LAST EDITED ON Nov-01-00 AT 10:32 AM (EST)>Msg=What is the maximum number of pieces you can
>get cutting a circle x times.
>I came up with x + (x-1) + (x-2).... + 1
>but I'm not sure this is correct.
Check this. For x = 0, 1, 2, 3, 4 you must get 1, 2, 4, 7, 11, respectively. Your formula simplifies to (just by induction)
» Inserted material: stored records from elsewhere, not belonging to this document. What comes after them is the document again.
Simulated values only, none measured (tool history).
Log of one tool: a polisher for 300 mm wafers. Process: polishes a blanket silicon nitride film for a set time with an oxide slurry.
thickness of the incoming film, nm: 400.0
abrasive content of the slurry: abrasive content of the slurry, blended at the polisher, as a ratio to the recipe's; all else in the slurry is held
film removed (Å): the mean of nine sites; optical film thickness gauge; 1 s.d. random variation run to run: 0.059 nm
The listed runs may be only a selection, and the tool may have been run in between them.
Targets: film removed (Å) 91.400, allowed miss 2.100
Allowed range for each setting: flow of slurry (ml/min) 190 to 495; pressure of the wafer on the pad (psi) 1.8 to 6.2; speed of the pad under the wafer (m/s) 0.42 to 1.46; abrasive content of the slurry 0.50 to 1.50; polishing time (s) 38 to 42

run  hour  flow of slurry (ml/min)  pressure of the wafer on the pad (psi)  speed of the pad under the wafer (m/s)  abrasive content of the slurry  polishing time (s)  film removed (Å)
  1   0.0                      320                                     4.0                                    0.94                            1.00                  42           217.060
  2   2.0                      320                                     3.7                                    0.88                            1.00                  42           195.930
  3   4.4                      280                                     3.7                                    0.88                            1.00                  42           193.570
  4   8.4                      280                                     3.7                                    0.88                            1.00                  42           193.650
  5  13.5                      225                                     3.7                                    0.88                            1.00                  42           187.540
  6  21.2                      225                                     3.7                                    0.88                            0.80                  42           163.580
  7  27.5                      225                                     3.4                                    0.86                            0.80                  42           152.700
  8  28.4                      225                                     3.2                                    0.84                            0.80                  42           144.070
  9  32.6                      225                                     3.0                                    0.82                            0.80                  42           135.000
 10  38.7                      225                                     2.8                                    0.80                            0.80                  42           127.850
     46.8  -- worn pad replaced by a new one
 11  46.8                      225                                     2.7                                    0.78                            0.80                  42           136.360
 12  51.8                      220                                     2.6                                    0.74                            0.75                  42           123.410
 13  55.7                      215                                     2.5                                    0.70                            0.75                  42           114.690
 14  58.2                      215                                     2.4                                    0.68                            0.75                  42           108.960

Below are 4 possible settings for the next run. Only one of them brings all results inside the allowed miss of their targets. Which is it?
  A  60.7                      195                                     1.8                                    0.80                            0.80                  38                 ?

F(x) = x + (x-1) + (x-2).... + 1 = x·(x + 1)/2
with
F(0) = 0
F(1) = 1
F(2) = 3
F(3) = 6
F(4) = 10
1 short every time. It appears that the correct formula may rather be
G(x) = x·(x + 1)/2 + 1
The reasoning is very much yours. The max number of crossings is the previous number of lines. The number of added regions is 1 more than the number of new crossings. Let G(x) be the max number of regions after x cuts. Then
G(x) = G(x-1) + (x-1) + 1 = G(x-1) + x
Use this recursively as you did:
G(x) = G(x-2) + x + (x-1)
G(x) = G(x-3) + x + (x-1) + (x-2)
...
G(x) = G(0) + x + (x-1) + (x-2) + ... + 1
= 1 + x + (x-1) + (x-2) + ... + 1
= 1 + x·(x + 1)/2
That's all.
All the best,
Alexander Bogomolny